Japanese stocks fell, with the Topix Index closing at its lowest since March 2009, after the Bank of Japan cut its assessment of the economy and amid concern Italy’s new government will struggle to secure enough support to ease Europe’s debt crisis.
Honda Motor Co., Japan’s second-biggest carmaker by market value, slid 2.2 percent. Asahi Glass Co., which depends on Europe for about a fifth of its sales, dropped 5.5 percent. Elpida Memory Inc. surged 8.8 percent after tumbling yesterday to its lowest level since 2008 amid speculation the memory-chip maker would be removed from MSCI’s indexes. Olympus Corp. surged by its daily limit for the third day amid growing confidence the scandal-hit company will avoid being delisted.

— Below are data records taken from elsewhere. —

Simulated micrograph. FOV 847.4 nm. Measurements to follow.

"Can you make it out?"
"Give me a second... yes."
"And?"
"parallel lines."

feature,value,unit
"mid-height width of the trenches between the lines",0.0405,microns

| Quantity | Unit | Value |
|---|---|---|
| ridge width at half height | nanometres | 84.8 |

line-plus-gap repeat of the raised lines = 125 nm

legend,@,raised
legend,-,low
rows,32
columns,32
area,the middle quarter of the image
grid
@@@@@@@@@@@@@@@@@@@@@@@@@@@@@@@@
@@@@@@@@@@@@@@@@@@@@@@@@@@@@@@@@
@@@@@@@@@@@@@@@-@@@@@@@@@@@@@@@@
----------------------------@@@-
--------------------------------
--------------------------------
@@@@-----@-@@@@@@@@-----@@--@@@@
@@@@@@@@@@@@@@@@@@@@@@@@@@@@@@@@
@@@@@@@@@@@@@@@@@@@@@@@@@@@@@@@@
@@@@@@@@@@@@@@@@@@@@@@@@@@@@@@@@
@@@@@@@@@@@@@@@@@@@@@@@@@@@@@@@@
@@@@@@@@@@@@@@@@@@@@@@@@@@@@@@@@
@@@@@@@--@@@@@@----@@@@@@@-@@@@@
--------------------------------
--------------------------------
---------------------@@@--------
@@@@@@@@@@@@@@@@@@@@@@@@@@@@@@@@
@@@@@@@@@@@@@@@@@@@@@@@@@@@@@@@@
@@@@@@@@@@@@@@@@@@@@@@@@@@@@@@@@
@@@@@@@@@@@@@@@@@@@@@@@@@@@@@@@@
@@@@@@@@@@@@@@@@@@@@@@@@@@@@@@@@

The Nikkei 225 Stock Average fell 0.9 percent to 8,463.16. The broader Topix Index retreated 0.9 percent to 724.11. More than four stocks declined for each that rose, as the total value of members’ shares fell to the lowest level since March 19, 2009.
“It’s hard for investors to buy risky assets amid worries about the impact of Europe’s debt crisis on the global economy,” said Naoteru Teraoka, general manager at Tokyo-based Chuo Mitsui Asset Management Co., which oversees about $20 billion. “The earnings outlook for exporters is unclear. There are too many uncertainties for investors to be proactive.”
The Bank of Japan downgraded its outlook on the economy as a global slowdown and Europe’s debt crisis put exports at risk. The central bank held the overnight-lending rate near zero and left its asset-buying fund unchanged at 20 trillion yen ($260 billion).
The Topix index sank 19 percent this year amid concern Europe’s crisis and the March 11 earthquake would slow Japan’s export-led recovery. The decline has cut the price of shares on the index to 0.9 times estimated book value, compared with 1.08 times at the start of the year.
Honda slid 2.2 percent to 2,224 yen. Nissan Motor Co., an automaker which depends on Europe for 15 percent of its sales, slumped 2.4 percent to 694 yen. Asahi Glass sank 5.5 percent to 606 yen.
Stocks fell after yields on Italy’s 10-year bonds rose again above the 7 percent threshold that prompted Greece, Ireland and Portugal to seek bailouts. Italy’s prime minister-designate Mario Monti will announce his new government today as he strives to convince investors he can trim Europe’s second-biggest debt.
“Italy is not terminal yet, but it will need evidence of concrete steps toward reform,” said Prasad Patkar, who helps manage about $1 billion at Platypus Asset Management Ltd. in Sydney. “The market will create risk-on and risk-off until evidence emerges one way or another.”
Sanrio Co., the maker of Hello Kitty products, slid 0.7 percent to 4,060 yen. The shares earlier rose as much as 2.4 percent after MSCI Inc. said the stock will be added to its Japan index. Bearing-maker Minebea Co. dropped 2 percent to 298 yen and Mitsui Engineering & Shipbuilding Co. slid 3.4 percent to 114 yen after MSCI said it would remove the stocks.
The index compiler said changes would take effect at the Nov. 30 close. Inclusion means stocks on the gauge are more likely to be bought by investors who track index performance.
Elpida surged 8.8 percent, the most in nearly two months, to 359 yen after MSCI kept the company listed. The stock tumbled yesterday amid speculation it would be removed after it lost more than two-thirds of its market value this year as prices for DRAM slid to record lows. The stock also rose after Elpida announced it may cut production to bolster prices.
Olympus surged 16 percent to 740 yen, extending its biggest two-day gain in at least 37 years, after a Nov. 13 Reuters report that the company may remain listed on the Tokyo Stock Exchange. Japan’s securities regulator may recommend it pay a levy instead of being removed for making false financial statements.